In the lower levels, if the auctioneer can inspire a couple of buyers to venture a bid it’s not unusual to see competition push the result a good way past expectation (see the first auction result below) – after all, we know from recent figures that home lending has increased and Australians are saving 11% or more of their income. Therefore there is a potential market to tap into which only needs an injection of confidence to perform at boom levels. However it’s hit and miss whether a purchaser really has the gumption and security in both the price they’re paying, and the home they’re buying, to invest without a good deal of hesitation. The tide hasn’t yet turned.

Plenty of buyers – but zero confidence – doesn’t make selling easy for the agents. This week, the patter had changed from ‘the stock market is collapsing – turn to the safety of bricks and mortar’ to ‘interest rates are dropping – step in before prices increase!’ However if the missing ingredient is confidence more so than price, is an interest rate drop really going to fill the gap? A rate drop signifies a struggling economy, and seeing as all four major banks and a few of the small players are already dropping their rates outside of any RBA move, I can’t see an official drop making a huge difference to home buying psychology.

As a consequence, agents are pretty eager to take offers prior to auction simply because it’s easier to convince a purchaser to put their best foot forward before an auction by ‘spruiking’ heated competition, than it is when evidence proves otherwise and the purchaser is wondering why – out of the 60 or so ‘buyers’ stood outside the home – no one is being persuaded to bid.
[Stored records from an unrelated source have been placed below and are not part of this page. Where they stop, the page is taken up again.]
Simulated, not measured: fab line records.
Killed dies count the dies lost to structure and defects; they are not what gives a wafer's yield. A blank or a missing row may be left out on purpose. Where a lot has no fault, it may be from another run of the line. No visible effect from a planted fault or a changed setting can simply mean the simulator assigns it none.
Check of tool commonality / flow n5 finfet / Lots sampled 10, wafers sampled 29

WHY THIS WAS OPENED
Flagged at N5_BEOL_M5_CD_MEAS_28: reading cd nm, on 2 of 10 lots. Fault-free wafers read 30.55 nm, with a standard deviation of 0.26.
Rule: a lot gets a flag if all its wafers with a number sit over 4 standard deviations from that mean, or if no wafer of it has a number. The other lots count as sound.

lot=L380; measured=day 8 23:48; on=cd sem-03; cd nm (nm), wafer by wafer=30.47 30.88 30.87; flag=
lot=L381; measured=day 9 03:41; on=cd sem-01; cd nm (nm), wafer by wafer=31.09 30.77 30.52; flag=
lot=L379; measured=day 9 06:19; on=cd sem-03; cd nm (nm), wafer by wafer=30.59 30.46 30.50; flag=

However the market is a long way from dead – it’s just lacking the component that spurs quick price growth – which is a good thing! After all a healthy market should follow a steady path, not short unsustainable cycles hovering between boom and bust. There were on average 60-100 people attending each auction we visited and open for inspections were crowded with bodies. Plenty were approaching agents after a pass in to enquire the reserve and indicate interest and the atmosphere matched the sunny spring like weather. However even with a marginally better clearance rate of 60%, there’s general acceptance that this is (for the time being) a ‘new’ Melbourne market which involves a lot of bartering, but only minimal bidding.

1/20 Wallace St, Murrumbeena

1/20 Wallace St, Murrumbeena was likely to achieve mid 600K according to the listing agent, and this was certainly in line with recent comparables. However with a bit of heated competition and encouragement from the selling agents placed surreptitiously throughout the crowd, the result was unexpectedly good! Opening on a genuine bid of $475K wasn’t going to impress the auctioneer who had been quoting in excess of 600K. However another buyer soon stepped in with a bid of $600K and from there on in it flowed smoothly.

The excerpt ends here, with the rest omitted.